There are secrets in the town of Bon Temps, ones that threaten those closest to Sookie—and could destroy her heart…

Sookie Stackhouse finds it easy to turn down the request of former barmaid Arlene when she wants her job back at Merlotte’s. After all, Arlene tried to have Sookie killed. But her relationship with Eric Northman is not so clearcut. He and his vampires are keeping their distance…and a cold silence. And when Sookie learns the reason why, she is devastated.

Then a shocking murder rocks Bon Temps, and Sookie is arrested for the crime.

But the evidence against Sookie is weak, and she makes bail. Investigating the killing, she’ll learn that what passes for truth in Bon Temps is only a convenient lie. What passes for justice is more spilled blood. And what passes for love is never enough…

I have finally taken the time to finish this series! Finally! The last two books were somewhat difficult to get through, not because they were bad but because they were sort of on autopilot the whole time and you could see all the loose ends being tied up too close everything out.

Dead Ever After is actually a decent send-off, throwing a few curveballs I didn’t see coming. Sookie has been through a lot over thirteen books and it’s really interesting to see how far she’s come, and how much she can handle now. I did like getting to see everyone and kind of comparing where everyone started vs where they’ve all ended up. I will say I can tell this series was something Harris wanted to be done. It’s been a long time coming and it’s sort of ‘tired’. The story itself is sort of fluttered between being boring and formulaic, and interesting and fun. I used to love the normalcy that Sookie maintained in her own home, but in the later books, I’ve grown tired of seeing her plot out meals and clean. A lot of the characters are on par with the way they’ve always been but some seem to act weird for the sake of making the story work…it wouldn’t be a problem if the it was something that stemmed from  more than closing the books out in a normal way.

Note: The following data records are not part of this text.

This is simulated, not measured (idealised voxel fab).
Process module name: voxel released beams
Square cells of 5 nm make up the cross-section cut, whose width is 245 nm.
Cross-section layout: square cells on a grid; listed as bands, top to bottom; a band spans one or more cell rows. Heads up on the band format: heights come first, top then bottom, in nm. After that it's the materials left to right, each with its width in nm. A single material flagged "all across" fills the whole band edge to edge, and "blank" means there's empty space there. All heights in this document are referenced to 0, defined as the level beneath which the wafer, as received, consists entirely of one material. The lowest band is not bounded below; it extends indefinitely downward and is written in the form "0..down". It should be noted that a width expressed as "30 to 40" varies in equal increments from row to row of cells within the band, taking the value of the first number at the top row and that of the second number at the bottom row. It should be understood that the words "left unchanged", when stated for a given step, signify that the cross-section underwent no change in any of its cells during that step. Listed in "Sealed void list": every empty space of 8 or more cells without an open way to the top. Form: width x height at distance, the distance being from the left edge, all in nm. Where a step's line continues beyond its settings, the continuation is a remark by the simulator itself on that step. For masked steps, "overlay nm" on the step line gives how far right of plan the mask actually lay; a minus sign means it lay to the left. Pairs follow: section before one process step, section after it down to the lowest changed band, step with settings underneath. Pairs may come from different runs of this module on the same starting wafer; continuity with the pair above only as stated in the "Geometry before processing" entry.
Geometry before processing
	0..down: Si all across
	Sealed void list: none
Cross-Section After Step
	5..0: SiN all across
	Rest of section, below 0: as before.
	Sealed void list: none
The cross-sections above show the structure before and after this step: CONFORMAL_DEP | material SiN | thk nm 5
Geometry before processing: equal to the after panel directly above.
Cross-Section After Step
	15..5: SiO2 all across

Sookie’s relationships have always been a focus (duh, paranormal romance) and while I’ve always enjoyed getting to know the different guys she’s dated…I had hope that for some reason the unlikely relationship of Sookie and Eric would pan out. I mean I’ve never seen it as a viable long term situation because Sookie has always been completely against being a vampire, which sort of shortens the likelihood of Eric sticking around when she starts getting older…but damn. I’m not mad at the direction the book went with this, I just wish it wasn’t something I saw coming.

Overall I’m glad I grabbed this one. I didn’t really enjoy the previous book a lot and I wasn’t sure I’d ever get around to Dead Ever After, but it was really nice to kind of see all of the characters off and close the perverbial cover on this story.